Atomic Lead Extractor Data mining
Number of processes means the parameter that depends on the computer power. The default value is 5. You can set more number of processes but should keep in mind that it can influence the program's work-speed, and specifically the search speed.
Domain detection. Atomic Lead Extractor searches for similar webpages within one domain only. You can customize the number of domain levels up to 5 levels to search through.
Allowed proportions are set to determine typical pages: whether with full or partial matching of elements' structure. The following criteria are taken into account:
- • Total number of elements in a page — 100% is a default value.
- • Number of found elements in a page — the default value is 70%. This means that the webpage can be classified as a typical even with a partial matching of selected items structure.

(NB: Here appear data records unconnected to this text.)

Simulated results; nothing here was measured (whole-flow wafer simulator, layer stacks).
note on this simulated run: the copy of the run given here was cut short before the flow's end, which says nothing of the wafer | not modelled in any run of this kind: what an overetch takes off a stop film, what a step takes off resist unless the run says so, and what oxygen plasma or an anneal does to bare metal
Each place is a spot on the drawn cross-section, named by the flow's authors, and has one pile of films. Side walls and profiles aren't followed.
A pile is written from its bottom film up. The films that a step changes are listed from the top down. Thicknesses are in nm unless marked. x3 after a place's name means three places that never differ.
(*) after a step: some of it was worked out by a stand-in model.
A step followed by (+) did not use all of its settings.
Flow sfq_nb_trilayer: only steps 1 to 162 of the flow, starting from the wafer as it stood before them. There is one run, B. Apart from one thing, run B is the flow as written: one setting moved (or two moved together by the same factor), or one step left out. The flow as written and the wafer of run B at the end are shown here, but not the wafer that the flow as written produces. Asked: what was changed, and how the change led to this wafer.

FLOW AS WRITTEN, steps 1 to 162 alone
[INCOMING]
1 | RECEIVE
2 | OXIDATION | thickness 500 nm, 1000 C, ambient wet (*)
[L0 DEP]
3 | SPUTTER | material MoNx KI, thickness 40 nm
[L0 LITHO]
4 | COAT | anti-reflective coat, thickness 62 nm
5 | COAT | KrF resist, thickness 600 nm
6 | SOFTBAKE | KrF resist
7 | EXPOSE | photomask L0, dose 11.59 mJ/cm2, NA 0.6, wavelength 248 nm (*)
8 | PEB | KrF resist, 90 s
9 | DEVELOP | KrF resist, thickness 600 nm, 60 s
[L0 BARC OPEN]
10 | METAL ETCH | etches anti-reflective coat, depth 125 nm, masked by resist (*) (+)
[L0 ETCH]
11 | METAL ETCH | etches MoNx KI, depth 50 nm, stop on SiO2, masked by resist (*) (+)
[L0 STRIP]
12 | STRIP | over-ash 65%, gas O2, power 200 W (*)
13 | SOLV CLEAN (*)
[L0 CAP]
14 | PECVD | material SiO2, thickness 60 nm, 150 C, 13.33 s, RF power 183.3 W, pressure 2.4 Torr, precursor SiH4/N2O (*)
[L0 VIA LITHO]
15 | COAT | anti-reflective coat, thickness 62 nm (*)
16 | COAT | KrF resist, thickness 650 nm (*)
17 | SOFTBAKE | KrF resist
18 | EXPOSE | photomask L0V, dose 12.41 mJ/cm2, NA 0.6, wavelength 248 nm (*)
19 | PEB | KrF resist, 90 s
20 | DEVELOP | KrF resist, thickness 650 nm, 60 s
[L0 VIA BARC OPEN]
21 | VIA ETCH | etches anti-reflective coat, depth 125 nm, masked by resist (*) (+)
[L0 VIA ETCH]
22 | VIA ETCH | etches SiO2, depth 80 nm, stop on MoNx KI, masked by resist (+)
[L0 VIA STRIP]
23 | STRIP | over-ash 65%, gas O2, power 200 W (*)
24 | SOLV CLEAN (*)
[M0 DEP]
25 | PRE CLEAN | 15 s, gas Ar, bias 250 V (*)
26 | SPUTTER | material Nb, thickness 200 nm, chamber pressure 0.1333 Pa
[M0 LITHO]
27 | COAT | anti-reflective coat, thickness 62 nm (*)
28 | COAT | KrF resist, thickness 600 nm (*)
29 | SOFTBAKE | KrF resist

- • HTML class name difference — the default value is 0%. This means the inadmissibility of any changes in the html class of selected elements. For example, you choose an element that has got <class="top_title"> html class and named it "Header". Thus when searching similar pages the program will be detect the "Header" elements with included html class <class="top_title"> only. If you change the percentage value for a bigger, the program will identify a webpage where the "Header" element has <class="top_title_red"> html class as a typical one.
- • Element offset in the HTML tree structure — the default value is 0%. This means the inadmissibility of any displacement within elements' structure of a typical page. If you need to extract URL with little offset, then you should increase percentage value.